This morning as Denali and I were walking I noticed the leaves in the trees above our heads were rustling. The more I paid attention, the more I realized the leaves were rustling for a long time. Clearly there was a breeze but it was up there – it hadn’t reached us yet. A few minutes later I felt what they had felt – a lovely morning breeze. If I closed my eyes, I almost thought I was in Illinois on my grandparents’ farm on a summer morning.
I started wondering about all that rustling and how it took quite some time for the breeze up there to get down to us on the ground.
Six weeks or so ago Brad and I were headed to Tennessee to visit my family. It was a rainy night and the traffic was bad. Just as we went around the bend on I-65 in Louisville brake lights lit up our lane and we were yards away from crashing into the car in front of us. Thankfully Brad had control and we were fine – mostly. It turns out there was standing water in the left lane, but it was only noticed when a car got very close to it, which meant lots of sudden braking on a rainy, dark night.
Just moments before, we were cruising along thankful to be almost out of Louisville. Then, seemingly out of nowhere, our hearts were racing and we were thankful to be safe.
Almost four months ago I went to work stressed out about my job. Again. My boss asked me if it was time – time for me to leave North. Without any hesitation I said yes. I didn’t have a plan or another job to go to. I hadn’t talked to my husband about this – not seriously anyway. And yet, I said yes.
One day I knew where I’d be six months from then and the next I had no idea. I went from having a steady job to verbally committing to leaving by mid-summer.
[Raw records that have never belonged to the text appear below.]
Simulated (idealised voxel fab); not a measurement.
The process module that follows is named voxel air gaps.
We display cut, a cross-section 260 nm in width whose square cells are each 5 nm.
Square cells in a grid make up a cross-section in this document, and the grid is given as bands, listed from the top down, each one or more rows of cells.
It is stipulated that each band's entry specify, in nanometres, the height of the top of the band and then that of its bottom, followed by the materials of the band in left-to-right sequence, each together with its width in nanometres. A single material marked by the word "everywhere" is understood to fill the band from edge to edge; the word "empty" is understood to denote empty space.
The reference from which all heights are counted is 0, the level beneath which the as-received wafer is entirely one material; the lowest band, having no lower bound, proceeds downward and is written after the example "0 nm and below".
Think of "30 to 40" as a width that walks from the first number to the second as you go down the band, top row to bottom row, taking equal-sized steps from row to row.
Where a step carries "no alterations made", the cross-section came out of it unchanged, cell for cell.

Although I know there are bigger stories swirling all around me all the time, most of the time I’m only focused on my story, my life, my perspective. It’s hard to see the bigger picture when I’m only able to look through my eyes – my point of view, my scope of vision. The thing is, however, I’m only one tiny speck in this world, galaxy, universe. There’s so much more going on than what I see and experience. And yet, what I see and experience is so big to me.
If I could have taken a bird’s eye view this morning, maybe I would have seen the wind coming from the east. I would have seen the trees several neighborhoods down beginning to sway. I would have seen the path of the wind from there to here, to the street where I was walking with my dog. I would have seen the trajectory of the wind – from the tallest tree down through the branches and make its way to my face and through my dog’s fur on her back.
If I could have been in a small plane that Friday night hovering over Louisville, maybe I would have seen the rain come down so steadily and for so long that the water began to gather on the interstate. I would have seen the cars surprised and suddenly braking to avoid the massive puddle in the fast lane. I would have seen what was coming and warned myself down below to slow down, take it easy through the bend.
If I could have been 5 months down the road the day I spoke to my boss, maybe I would have seen well-written cover letters and jobs worthy of excitement and possibility. I would have seen me go through several successful interviews and even receive a job offer. I would know that there is no need to worry or be anxious because everything really will work out just perfectly.
But, it doesn’t work that way. As much as I want to see the bigger picture and get outside of my limited perspective, more often than not it doesn’t happen that way. I forget that everything usually does work out and I get anxious anyway. I forget that there are bigger forces going on around me and pretend I’m in control. I forget that the wind will blow as it wills and me wishing it do something different won’t make any difference.
I’m pondering perspective today because yesterday I experienced something very powerful, something that greatly impacted how I view my perspective.
Yesterday was my last Sunday at North. At the end of the service, current and former youth and any adults that ever worked with me were invited to come forward to lay hands on me as our senior pastor sent me off with a blessing. From where I stood I could feel maybe 7 or 8 hands on me. I could see 6 or 7 feet near me. And that’s it. I didn’t see anything else. As soon as the blessing was over I was a sobbing mess and I immediately left the sanctuary, so I had no idea who all was up there for the blessing.
And then I saw this picture. In my limited perspective I saw a few people standing close by. The reality, though, was much bigger. If I had stepped back, if I had turned my head from side to side and stood on my tiptoes, I would have seen something much different than what I experienced with my limited vision.
There’s always more going on than we realize. Our vision, our experiences are so limiting. If we can step back and get the wide lens view… if we can fly up and get the bird’s eye view… if we can hop in a small plane or maybe a hot air balloon… my how our perspective would change!
I need to be reminded daily, maybe even moment-by-moment, that there’s always more going on than I realize. I need to be reminded to take a few steps back, to try looking from a different perspective and be amazed at what is really there.